In our research project “New Regulation of Sustainability and ESG Risks: Implications for Portfolios and Investment Decisions”, we are investigating how sustainability and ESG risks might be anchored in regulation in the future and what implications this might have for financial market actors. On the basis of existing regulatory provisions and initiatives by various players in this area, for example on the part of the ECB, the EU, individual nation states (Bank of England in England, BaFin in Germany) or the major rating agencies, regulation is likely to increase further.

We want to answer two central questions, namely how sustainability risks can be implemented concretely as an additional risk driver instead of a separate risk type, and how these sustainability risks can be integrated operationally into scenario analyses and stress tests. In this process, we will always be guided by two interdependencies of effects, especially when it comes to the concrete anchoring in regulatory mechanisms. While the inside-out perspective looks at the impact of the financial industry’s actions on the environment, the outside-in perspective focuses on corporate exposure to long-term climate change and short-term climate disasters.
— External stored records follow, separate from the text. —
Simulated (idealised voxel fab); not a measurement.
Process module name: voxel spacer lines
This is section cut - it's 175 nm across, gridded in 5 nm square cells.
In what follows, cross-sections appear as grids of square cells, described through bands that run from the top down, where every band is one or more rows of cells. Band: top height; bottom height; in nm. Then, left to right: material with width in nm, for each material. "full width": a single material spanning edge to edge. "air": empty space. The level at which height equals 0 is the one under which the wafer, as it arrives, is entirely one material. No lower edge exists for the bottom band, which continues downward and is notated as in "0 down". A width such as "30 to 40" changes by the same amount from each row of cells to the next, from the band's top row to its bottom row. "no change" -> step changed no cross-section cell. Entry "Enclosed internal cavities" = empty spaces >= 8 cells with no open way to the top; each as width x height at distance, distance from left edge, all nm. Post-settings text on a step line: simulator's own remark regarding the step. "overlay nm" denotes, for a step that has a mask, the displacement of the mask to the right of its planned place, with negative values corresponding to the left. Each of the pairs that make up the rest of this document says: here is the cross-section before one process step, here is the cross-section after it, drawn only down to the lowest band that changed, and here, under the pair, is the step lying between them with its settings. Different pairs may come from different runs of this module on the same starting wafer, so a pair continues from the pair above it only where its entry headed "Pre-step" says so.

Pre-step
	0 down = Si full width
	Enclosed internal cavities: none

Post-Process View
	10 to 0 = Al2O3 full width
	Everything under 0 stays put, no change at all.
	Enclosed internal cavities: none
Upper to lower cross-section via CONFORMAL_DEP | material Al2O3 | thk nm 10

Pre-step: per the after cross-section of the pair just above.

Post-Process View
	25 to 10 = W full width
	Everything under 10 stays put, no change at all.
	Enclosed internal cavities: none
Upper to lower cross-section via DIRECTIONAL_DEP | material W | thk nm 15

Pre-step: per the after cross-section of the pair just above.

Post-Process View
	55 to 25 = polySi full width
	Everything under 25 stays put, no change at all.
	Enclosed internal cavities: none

Throughout the project, we collaborate closely with a number of practitioner partners to incorporate both academic and practical perspectives and to discuss immediate implications with financial market actors.

Few topics are as topical and are discussed as intensively as the issue of sustainability. Our work aims to look into the future of potential regulation of sustainability and ESG risks in the financial sector and to work with stakeholders to develop possible regulatory mechanisms that the financial sector can then adapt to in the future.